And then Jacob makes an unusual vow with some uncomfortable implications. If God fulfils God’s promises (including some elements that God doesn’t seem to have promised at all), then Jacob will follow God. Are we to believe that there was a possible unfolding of this narrative in which Jacob would turn away from God?
Many commentators approach this text by softening Jacob’s vow. With respect, I am going to step outside that norm. I think Jacob was being unreasonable. Sometimes, I am unreasonable in my relationship with God, too.
In this week’s haftarah, we may even see the hint of a kind divine response to Jacob’s unreasonable vow. “I will be like dew to Israel,” says God in Hosea 14:6.
In the context of the haftarah, we might miss the rejection. However, this is in response to an earlier request (Hosea 6:3): “Let us pursue devotion to God and become devout; as sure as daybreak is God’s appearance, and God will come to us like rain, like latter rain that refreshes the earth.”
Israel says: “If we turn back to God, then God will come to us like the rains.”
And God responds, in our haftarah: “No. I will come to you like dew.”
According to Rabbi Berekhya, the problem with Israel’s formulation of the bargain is this: when there is drought, we want rain desperately. And when there is drought, we forget that we don’t always want rain (Talmud Taanit 4a).

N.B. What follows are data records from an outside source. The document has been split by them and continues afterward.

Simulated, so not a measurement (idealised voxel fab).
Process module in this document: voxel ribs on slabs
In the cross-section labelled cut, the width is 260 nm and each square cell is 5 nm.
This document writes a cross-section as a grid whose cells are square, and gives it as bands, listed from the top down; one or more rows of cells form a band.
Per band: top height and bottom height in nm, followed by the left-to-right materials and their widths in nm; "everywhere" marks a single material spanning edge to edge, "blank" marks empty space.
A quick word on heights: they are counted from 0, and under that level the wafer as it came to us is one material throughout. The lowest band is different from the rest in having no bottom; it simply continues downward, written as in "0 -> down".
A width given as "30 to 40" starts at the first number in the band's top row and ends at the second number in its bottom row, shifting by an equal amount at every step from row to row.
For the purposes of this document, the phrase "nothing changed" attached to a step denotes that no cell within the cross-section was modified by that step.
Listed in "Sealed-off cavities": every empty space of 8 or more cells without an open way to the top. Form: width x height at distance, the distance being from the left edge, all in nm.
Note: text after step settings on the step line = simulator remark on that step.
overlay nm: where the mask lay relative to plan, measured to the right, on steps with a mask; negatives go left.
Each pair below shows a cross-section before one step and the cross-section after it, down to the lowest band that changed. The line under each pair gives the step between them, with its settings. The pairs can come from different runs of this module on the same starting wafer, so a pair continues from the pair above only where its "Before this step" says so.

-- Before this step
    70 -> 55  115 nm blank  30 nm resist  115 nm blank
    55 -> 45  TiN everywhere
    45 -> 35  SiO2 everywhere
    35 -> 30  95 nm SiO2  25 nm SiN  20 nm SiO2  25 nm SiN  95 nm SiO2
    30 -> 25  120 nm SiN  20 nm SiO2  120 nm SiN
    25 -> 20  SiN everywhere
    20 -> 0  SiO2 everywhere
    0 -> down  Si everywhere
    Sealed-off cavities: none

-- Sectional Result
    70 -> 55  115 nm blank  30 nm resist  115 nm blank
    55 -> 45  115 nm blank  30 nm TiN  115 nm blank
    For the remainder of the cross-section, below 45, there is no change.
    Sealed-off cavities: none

God rejects the comparison to rain because it comes from the place of longing that has forgotten what it’s like to live in a healthy world. No, says God — I will be like the dew, which is always healthy, and not the rain, which you might think you want to come forever, but which holds the potential to drown you.
It is, I think, an incredible reminder that what we feel desperate for and what we need are not always the same thing.
May God always be like the dew, even when we request that God be like the rain. And may God listen to our more unreasonable prayers and then dutifully let them go unanswered.